# Can materials be found to make plastic on Mars?

Does Mars contain the materials required to make plastic? If not, can they relatively easily be made, or an adequate substitute found?

• Mars colonists will not be asking how to make things the same way they do on Earth, but rather how to achieve the same functionality with materials and energy sources more readily available on Mars. What we do on Earth is a function of what's cheapest. They will want to do the same on Mars, but that equation will be entirely different there. – Mark Adler Oct 28 '13 at 18:03

Yes - for silicone plastics.

Mars does have plenty of silica (aka sand) so there are the basic materials to synthesize silicone - which can be used in place of most organic plastics. (Often performing better than conventional carbon-based plastics.)

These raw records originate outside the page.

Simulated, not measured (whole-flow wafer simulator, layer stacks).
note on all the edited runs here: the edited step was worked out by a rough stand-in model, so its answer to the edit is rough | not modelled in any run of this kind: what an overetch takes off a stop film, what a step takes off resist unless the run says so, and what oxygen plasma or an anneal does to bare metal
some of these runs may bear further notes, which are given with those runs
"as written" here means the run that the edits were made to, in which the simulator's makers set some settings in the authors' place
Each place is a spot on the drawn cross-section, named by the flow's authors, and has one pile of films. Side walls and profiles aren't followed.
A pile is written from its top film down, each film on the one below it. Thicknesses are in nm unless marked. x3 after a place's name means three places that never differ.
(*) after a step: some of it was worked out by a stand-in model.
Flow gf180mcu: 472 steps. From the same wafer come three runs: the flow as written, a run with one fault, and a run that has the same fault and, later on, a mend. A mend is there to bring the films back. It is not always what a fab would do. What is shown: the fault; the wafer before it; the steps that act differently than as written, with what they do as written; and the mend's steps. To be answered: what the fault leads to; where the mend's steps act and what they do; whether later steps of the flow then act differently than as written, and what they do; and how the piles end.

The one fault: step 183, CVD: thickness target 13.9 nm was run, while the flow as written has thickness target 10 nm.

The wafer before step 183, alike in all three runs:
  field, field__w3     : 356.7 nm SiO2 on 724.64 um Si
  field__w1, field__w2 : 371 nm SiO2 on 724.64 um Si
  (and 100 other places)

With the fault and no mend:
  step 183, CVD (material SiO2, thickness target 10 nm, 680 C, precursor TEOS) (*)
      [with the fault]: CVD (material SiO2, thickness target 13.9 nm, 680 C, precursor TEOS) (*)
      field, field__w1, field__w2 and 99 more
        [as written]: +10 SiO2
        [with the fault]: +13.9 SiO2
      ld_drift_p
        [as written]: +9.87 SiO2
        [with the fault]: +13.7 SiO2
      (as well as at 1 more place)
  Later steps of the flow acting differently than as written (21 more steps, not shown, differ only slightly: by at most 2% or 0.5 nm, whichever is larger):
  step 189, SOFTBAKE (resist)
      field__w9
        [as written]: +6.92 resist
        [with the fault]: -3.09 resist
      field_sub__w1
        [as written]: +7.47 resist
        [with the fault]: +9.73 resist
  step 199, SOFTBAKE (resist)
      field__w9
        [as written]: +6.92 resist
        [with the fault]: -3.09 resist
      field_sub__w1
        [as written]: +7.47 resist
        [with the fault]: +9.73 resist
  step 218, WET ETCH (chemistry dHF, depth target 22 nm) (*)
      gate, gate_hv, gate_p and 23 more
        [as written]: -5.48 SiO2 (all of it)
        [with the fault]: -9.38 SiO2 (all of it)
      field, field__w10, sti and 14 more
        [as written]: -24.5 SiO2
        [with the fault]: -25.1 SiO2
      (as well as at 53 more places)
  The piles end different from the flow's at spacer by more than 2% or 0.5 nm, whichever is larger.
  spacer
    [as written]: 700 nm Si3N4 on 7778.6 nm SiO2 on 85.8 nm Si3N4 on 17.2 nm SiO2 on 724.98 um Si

Methane, chlorine, water, and carbon-dioxide all exist on the surface as well. It should be stated that this is speculative - the exact industrial processes to create plastics in any quantity given the Martian resources is far beyond me at this point. However, the raw elements seem to be available.

The key material to produce to make plastics is the production of ethylene, which is $C_2H_4$. According to The Case for Mars, this can be produced by the reaction $2CO+4H_2 \rightarrow C_2H_4+2H_2O$, with the presence of an Iron catalyst.. And the carbon monoxide comes from $6H_2+2CO_2 \rightarrow 2H_2O+2CO+4H_2$. Thus, the key to making plastics on Mars is Carbon Dioxide and Water. We know both materials exist on Mars, thus, it should be easy enough to make plastics, given the right catalysts.

Also, once a few polymer greenhouses have been set up, plants high in cellulose can be grown in them. The plants convert the carbon dioxide pumped into the pressurized greenhouses into cellulose, which in turn can be used for the producing plastics.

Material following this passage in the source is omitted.